“We just heard before the show tonight, that all of our shows on this tour are now sold out.” exclaimed Luke Spiller, the humble frontman of Derby, England’s The Struts. And, there’s good reason for this news. There’s been a lot of hype about the band after forming in 2012 and their series of headlining tours throughout the U.K. and Europe, which have included opening for a little band called The Rolling Stones. Not bad, eh? But it’s a lot of hype to live up to while in the States. Touring in support of 2014’s Everybody Wants and their latest EP Have You Heard, the Struts swiftly sold out their show at the Sinclair and justified the aforementioned hype by captivating their audience from start to finish with their anthemic rock and roll.

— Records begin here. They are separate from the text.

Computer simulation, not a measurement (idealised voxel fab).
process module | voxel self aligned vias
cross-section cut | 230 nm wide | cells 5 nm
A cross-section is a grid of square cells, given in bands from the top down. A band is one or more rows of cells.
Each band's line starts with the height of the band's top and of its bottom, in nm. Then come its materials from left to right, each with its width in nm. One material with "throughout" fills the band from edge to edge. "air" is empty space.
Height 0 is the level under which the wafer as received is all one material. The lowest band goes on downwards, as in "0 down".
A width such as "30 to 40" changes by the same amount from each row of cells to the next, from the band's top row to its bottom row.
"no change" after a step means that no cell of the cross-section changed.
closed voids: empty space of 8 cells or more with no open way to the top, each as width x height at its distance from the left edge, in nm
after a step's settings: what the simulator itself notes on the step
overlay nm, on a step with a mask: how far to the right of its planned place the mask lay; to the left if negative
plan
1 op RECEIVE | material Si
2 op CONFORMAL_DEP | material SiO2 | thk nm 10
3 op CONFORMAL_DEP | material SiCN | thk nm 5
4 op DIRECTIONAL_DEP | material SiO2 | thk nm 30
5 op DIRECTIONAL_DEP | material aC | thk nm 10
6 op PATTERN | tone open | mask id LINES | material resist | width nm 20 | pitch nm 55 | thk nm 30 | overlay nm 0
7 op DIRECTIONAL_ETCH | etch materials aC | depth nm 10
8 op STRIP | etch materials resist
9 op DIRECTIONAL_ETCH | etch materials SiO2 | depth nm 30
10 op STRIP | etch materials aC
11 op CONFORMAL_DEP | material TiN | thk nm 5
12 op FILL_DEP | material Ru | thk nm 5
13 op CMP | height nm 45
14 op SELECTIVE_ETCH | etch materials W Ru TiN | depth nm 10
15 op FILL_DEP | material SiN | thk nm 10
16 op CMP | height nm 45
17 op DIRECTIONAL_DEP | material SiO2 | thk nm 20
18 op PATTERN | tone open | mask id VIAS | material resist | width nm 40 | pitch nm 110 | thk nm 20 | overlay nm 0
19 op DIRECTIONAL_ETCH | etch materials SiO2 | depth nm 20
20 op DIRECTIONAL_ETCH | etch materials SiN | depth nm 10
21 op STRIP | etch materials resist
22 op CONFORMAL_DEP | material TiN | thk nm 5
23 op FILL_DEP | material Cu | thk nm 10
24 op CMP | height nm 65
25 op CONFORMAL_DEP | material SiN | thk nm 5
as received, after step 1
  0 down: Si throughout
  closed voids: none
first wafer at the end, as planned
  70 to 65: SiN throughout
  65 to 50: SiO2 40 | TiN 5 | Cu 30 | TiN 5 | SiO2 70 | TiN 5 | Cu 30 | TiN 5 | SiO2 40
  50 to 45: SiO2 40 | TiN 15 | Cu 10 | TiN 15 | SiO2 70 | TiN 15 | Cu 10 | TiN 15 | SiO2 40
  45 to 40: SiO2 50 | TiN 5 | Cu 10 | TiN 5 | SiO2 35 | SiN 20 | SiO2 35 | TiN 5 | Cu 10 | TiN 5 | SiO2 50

The house music was cut and a somewhat lengthy, prerecorded spoken word track about the perils of rock and roll decadence (money, sex, drugs, etc… you know the drill) was broadcast over the house PA. Drummer Gethin Davies, bassist Jed Elliott, and guitarist Addo Slack casually descended onto the stage to find their respective marks before their glamtastic frontman Luke Spiller made his entrance, bearing an eloquently stitched frock and a smile that spread from ear to ear.
The band promptly kicked into “Roll Up” which set the machine in high gear before slaying the audience with their current single “Could Have Been Me”. After a few minutes to catch their breath and survey the scene, Spiller began to flirt with the audience. After slinking up to the center of the stage and pulling his mic stand close to his body, he softly and asked, “Boston. Do you wanna kiss this?” A unanimous chorus of cheers rose from the crowd and the band let loose with the funky rocker “Kiss This”.
Davies and Elliot sparked up a subdued jam while waiting to start the next song. An audience member yelled out, “Bass solo!” Spiller spat back, “You want a fucking bass solo?” and then waved his arms and let Elliot steal the spotlight for a few minutes. It was a fun, off the cuff moment that accounted for a solid segue into “She Makes Me Feel”. After wrapping it up, Spiller vanished and the rhythm section broke out into what sounded like an impromptu jam.
However, the jam was more likely planned as it allowed for Spiller’s first wardrobe change of the evening. It also gave guitarist, Addo Slack, his turn to take center stage with a flurry of gestures to fire up the crowd and noodle on his silver axe. Returning to the stage, Spiller donned a curious top – a glorious metallic number with “wings” that glimmered as it picked up the light of all of the venue’s LEDs. He must have had access to the vault of famed wardrobe stylist Zandra Rhodes. Spiller didn’t waste any time unfurling his glorious costume, peeking through his crossed arms – much to the delight of those looking on.
One of the most memorable moments of the night came mid-song during “Let’s Make This Happen Tonight”. The band stopped playing and Spiller asked, “Can I part the Red Sea?” and what followed was one of the most involved call and response rounds with an audience that anyone has probably ever seen. After being asked a second time and being given some direction, the audience members divided themselves into two halves and then sat down on the floor.
Spiller sat down on the lip of the stage and he then hopped onto the floor and started to walk down in between the two groups. And, without a spotlight or microphone, Spiller controlled the crowd like a preacher having his followers yell back in forth in vocal competition. All this, while Elliot and Slack sat perched on Davies’ drum riser, laying in wait for this epic service to conclude.
Spiller’s command of the stage and audience, at such an early stage of his career was most impressive. He and his bandmates continued to impress with two more cuts from Everybody Wants. The band was tight to say the least and their camaraderie on stage was refreshing in a day where most bands’ members can’t stand each other and keep to themselves onstage without batting a lash at each other while phoning it in. The band quickly left the stage waving and smiling leaving the audience wanting more.
The Struts did not disappoint. In a matter of minutes, the band returned and after his second wardrobe change, Spiller pranced across the stage like a possessed peacock riling up the audience before jumping offstage once more and climbing the stairs up to the balcony and back before climbing over the railing and onto the soundboards frame – all while conducting and whipping the masses into a frenzy. A moment later, the band was back together in full and the night’s only encore, “Where Did She Go” gave the attendees one last blast for the night.
With only a limited amount of material to choose from to perform, the Struts squeezed out every opportunity during their eight-song set to entice, enchant and entertain their fans with arena-ready anthems and charisma that channeled the late Freddie Mercury. If there is to be another wave of British music to sweep the nation, The Struts are sure to be the lynch pin in bringing it to us. Catch them if you can. This is a band that you do not want to miss in concert.